With regard to the election of the Secretary-General and 
Directors, however, each Member State shall have a number of 
votes determined by a scale established in relation to the 
tonnage of their fleets. With the exception of decisions on 
matters relating to the policy or finances of the Organization, 
amendments to the Convention, and accession to the Convention 
by a State that is not a member of the United Nations, 
decisions that cannot be reached by consensus shall be taken by 
a simple majority of Member States present and voting.


                               article 10


    Article 10 replaces Article X of the Convention concerning 
the Bureau (referred to as the ``Secretariat'' under amendments 
set forth in the Protocol and addressed in Article 8 of the 
Protocol) with a provision that authorizes the Organization to 
cooperate with international organizations whose interests and 
activities are related to the purpose of the Organization.

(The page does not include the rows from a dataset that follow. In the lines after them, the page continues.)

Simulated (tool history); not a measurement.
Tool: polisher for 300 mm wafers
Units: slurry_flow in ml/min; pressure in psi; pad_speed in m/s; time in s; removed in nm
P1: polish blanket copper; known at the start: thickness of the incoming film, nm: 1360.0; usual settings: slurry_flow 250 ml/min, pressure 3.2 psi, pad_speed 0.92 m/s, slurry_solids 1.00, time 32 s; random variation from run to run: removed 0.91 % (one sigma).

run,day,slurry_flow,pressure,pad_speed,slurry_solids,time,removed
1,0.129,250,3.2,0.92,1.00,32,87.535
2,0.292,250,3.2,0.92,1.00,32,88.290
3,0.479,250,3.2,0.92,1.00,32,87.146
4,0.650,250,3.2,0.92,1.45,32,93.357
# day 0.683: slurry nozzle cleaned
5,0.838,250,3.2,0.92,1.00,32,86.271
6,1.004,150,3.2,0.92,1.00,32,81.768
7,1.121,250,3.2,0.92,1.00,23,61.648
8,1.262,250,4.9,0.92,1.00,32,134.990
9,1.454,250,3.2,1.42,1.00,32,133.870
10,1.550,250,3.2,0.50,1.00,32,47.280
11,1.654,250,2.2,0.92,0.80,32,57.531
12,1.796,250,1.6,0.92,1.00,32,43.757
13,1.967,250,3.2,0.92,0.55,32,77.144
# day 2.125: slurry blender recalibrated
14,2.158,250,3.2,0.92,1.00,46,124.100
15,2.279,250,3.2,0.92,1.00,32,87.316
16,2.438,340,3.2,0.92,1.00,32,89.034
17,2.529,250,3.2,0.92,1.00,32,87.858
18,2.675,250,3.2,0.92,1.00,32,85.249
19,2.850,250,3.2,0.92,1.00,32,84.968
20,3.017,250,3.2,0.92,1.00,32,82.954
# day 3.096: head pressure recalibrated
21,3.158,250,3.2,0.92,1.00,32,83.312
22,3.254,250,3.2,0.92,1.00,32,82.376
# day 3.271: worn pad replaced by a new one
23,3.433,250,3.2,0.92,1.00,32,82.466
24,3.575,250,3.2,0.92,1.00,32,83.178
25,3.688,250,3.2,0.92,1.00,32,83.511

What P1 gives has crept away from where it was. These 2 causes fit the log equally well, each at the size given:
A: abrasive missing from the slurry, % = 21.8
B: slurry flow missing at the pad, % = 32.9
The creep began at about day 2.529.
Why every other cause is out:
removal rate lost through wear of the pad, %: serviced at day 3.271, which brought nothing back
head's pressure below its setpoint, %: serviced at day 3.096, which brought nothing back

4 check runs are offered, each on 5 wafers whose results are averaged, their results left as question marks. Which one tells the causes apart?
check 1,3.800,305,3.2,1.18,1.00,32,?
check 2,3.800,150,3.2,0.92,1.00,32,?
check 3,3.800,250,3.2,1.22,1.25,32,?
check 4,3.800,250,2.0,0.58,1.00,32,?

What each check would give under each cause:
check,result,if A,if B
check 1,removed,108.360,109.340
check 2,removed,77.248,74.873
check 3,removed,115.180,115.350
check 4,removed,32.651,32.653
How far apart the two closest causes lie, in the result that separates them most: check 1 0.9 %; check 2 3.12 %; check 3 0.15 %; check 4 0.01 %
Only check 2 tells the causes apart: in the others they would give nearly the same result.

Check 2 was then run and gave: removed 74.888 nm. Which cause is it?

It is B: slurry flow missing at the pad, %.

                               article 11


    This provision amends Article XI of the Convention by 
clarifying that in the event of inconsistency between the 
Convention and the General Regulations or Financial 
Regulations, the Convention shall prevail. This provision 
codifies existing practice.


                               article 12


    This provision amends Article XIII of the Convention by 
replacing the reference to ``juridical personality'' with a 
reference to ``legal personality,'' a term more commonly used 
in the constituting instruments of international organizations.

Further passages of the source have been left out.